Reduce size of data

Craig Alexander Morrison · February 8th, 2006, 02:02 PM posted to microsoft.public.access.tablesdbdesign

Worth every penny. (g)

--
Slainte

Craig Alexander Morrison
Crawbridge Data (Scotland) Limited

"Jeff Boyce" -DISCARD_HYPHEN_TO_END wrote in message
...
Tom

Have you looked into the new Express SQL Server 2005 -- download for free.

Regards

Jeff Boyce
Microsoft Office/Access MVP
Microsoft IT Academy Program Mentor

"Tom Ellison" wrote in message
...
Dear John:

MSDE has same limits, but probably better storage algorithms. I'm not
sure
there would be enough benefit to switching to MSDE. Client will not
upgrade
to full SQL Server. Expense of server OS, SQL Server, plus server
hardware
would be nearly $4K I expect. No where close to what he would spend.

I've used the same procedure in changing to a Single datatype, and the
database dropped by 80% in size. Go figure! It didn't drop even 1%
changing from precision 18 to 7. No explanation from me!

So, as you can see, I had already discussed SQL Server as an alternative.
It's one I certainly like.

My initial results are in. Indexing just one numeric column causes a 83%
increase in performance. Pretty good start. Maybe enough to finish the
project. I just hope Single datatype isn't a problem. It's not dollars
and
cents, but some kind of ratios and such. Probably this will work,
though.
I'll have to explain why 9.17 can result in records that show 9.17,
although it's stored as 9.169993. Life is a series of trade-offs, eh?
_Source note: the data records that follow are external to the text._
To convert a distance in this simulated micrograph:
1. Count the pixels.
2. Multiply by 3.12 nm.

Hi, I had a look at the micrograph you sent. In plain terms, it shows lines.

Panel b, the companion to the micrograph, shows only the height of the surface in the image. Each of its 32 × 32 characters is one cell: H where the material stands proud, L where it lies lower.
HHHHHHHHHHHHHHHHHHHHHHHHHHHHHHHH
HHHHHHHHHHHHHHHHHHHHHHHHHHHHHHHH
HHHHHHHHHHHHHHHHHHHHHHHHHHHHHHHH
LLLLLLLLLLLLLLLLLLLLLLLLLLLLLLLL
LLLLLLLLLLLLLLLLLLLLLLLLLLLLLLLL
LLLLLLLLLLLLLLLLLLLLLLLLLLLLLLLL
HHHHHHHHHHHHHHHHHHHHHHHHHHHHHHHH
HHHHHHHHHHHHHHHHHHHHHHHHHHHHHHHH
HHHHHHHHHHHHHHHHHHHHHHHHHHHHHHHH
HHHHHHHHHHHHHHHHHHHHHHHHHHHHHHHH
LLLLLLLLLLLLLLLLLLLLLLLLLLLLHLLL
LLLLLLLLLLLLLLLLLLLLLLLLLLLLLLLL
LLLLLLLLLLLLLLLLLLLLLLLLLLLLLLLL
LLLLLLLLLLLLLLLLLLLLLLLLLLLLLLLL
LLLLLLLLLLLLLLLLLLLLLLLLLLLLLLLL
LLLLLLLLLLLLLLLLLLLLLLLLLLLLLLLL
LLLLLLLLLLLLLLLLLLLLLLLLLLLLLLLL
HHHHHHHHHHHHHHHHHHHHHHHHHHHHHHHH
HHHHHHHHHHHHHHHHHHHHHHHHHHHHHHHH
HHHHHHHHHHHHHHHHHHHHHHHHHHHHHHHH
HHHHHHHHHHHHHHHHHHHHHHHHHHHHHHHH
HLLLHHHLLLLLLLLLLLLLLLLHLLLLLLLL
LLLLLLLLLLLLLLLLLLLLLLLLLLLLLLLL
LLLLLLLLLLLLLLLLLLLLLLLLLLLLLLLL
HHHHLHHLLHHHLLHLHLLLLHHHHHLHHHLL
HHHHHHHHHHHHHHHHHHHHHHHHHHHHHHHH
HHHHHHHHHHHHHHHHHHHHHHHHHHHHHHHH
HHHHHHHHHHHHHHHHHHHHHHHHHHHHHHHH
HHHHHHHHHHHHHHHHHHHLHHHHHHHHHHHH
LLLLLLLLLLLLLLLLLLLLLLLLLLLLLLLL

I understand about the text pointer thing. This app doesn't search for
that
text column. But surely the area where the text is stored makes the
overall
database sensitive to the length of the strings. But I guess that's the
actual length, not the maximum allocated length. So now that makes sense
also. If the text were all padded to full length with spaces, that would
be
different then.

Thanks for your participation.

Tom Ellison

"John Nurick" wrote in message
...
AFAIK Jet stores Decimals like dBase does: no nibbles, but one byte per
digit, so at least 18 bytes for a decimal of precision 18. However, if
you only need 7 digits precision you could replace your Decimals with
Longs and hard-code the position of the decimal point.

OTOH Jet does not store empty space if a Text field is not full: a
10-character string will occupy the same amount of space whether the
field size is 10 or 255. (This of course means storing a size and a
pointer for each value.)

Bottom line: you're very near the limits of what Jet's designed for,
and
some flavour of SQL client/server looks like the sensible way to go.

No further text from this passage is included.